19 Jul 2013

Inheritance Tax - Why Pay It?

Inheritance Tax - Why Pay It?

Steven Ritchie, Financial Adviser provides an insight in to Inheritance Tax planning to ensure that your family and loved ones are protected.

Steven Ritchie, Financial Adviser provides an insight in to Inheritance Tax planning to ensure that your family and loved ones are protected.

What is Inheritance Tax?

Inheritance tax is a one-off tax on money or assets you leave behind when you die and on some gifts you make during your lifetime.  On death, a certain amount can be passed on tax-free, we call this the tax free allowance. This is also known as the ‘nil rate band’ and for the 2013/14 tax year, this remains at £325,000. This allowance has remained the same since 2010/11 and will stay frozen until at least 2017.

Thresholds & Rates

If you are single and die during this tax year (2013/14) with an estate worth more than £325,000 (including money, investments and property less any debts/expenses) then 40% tax will become payable on anything above the £325,000. 

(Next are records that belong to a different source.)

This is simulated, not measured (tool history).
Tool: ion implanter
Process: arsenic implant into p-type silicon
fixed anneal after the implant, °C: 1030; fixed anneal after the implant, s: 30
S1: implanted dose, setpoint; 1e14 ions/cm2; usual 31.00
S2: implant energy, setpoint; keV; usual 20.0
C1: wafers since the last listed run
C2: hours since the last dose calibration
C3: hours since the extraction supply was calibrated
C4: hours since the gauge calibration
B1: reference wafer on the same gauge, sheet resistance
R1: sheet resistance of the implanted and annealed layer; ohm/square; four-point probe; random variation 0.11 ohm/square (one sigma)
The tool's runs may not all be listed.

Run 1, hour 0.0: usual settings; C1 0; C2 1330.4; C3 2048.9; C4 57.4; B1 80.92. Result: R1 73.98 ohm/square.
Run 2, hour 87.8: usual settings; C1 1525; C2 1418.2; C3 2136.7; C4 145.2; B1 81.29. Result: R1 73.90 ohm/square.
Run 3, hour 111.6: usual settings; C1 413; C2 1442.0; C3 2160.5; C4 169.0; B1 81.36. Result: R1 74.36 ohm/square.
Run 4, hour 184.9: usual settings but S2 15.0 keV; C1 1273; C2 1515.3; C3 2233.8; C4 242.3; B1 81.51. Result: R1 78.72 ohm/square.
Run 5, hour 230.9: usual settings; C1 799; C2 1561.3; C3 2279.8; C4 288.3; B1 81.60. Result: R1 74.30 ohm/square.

Married Couples & Civil Partners

If you are married or have a civil partner, you are allowed to pass your assets to each other tax-free and, since October 2007, the surviving partner is now allowed to use both tax-free allowances. This effectively doubles the amount the surviving partner can leave behind tax-free (assuming none of the IHT allowance was used on first death) without the need for tax planning.  So joint assets in excess of £650,000 will be taxed at 40% in this case.

There are however a number of ways to reduce the amount of Inheritance Tax your family will have to pay after you have gone:-


Rather than waiting until you are dead to pass on your assets, you might want to dispose of some of them while you are still alive. There are lots of gifts you can make which can reduce the value of your estate.

• You can give away as much as you want, to anyone you want, in the form of "potentially exempt transfers". As the name suggests, these are only potentially exempt from Inheritance Tax.  Under the rules, if you live for seven years after making them they are exempt; if you die within seven years then they will be added to your estate and, if the estate is worth over £325,000, the gift will attract some tax.

• The use of trusts can often soften the blow of giving away money offering possible access to funds or income for life whilst still allowing some protection from possible Inheritance Tax in the future.

• Specialist Inheritance Tax investment plans can see assets being out of your estate after only two years but you still retain control of the funds and enjoy income from them.  A very quick but flexible way of reducing Inheritance Tax as long as you are clear about what you are investing in.

• You could accept the Inland Revenue are going to get their money but an insurance company will pay it.  A number of life assurance plans may be effective for reducing or mitigating an Inheritance Tax bill, however, cost and health have to be considered.

You can also give away up to £3,000 in each tax year (annual allowance) without it being included in your estate when you die. Other small gifts can be made which are immediately exempt but in reality these normally have minimal impact on most estates which qualify for Inheritance Tax charges. A lesser used allowance is gifting from regular income which for clients who have high pension levels in retirement and low expenditure can offer immediate exemption on an annual basis for qualifying funds.  A very quick and simple way of reducing Inheritance Tax bills where appropriate. 

Paying IHT

The tax due on an estate is calculated by the executors of the will and must include all assets and relevant gifts made within the last seven years. The executors must then pay the tax due within 6 months of when the person died.

Raising the money to pay this tax bill could mean cashing in any savings accounts held by the deceased, and/or selling some of the assets. If money is tied up in property you can arrange for the tax bill to be paid by monthly instalments over 10 years, however, interest will be added to the bill.

Best Option?

Prevention is better than cure!

All too often we have clients saying "if only I had done this sooner" and of course the client is right.

This can be a complicated subject but in most cases the means of mitigating possible Inheritance Tax can be quite straightforward as long as time is on your side so take professional Independent Financial advice at an early stage and potentially see your family benefit and the tax man lose out as doing nothing will almost certainly see the opposite happen.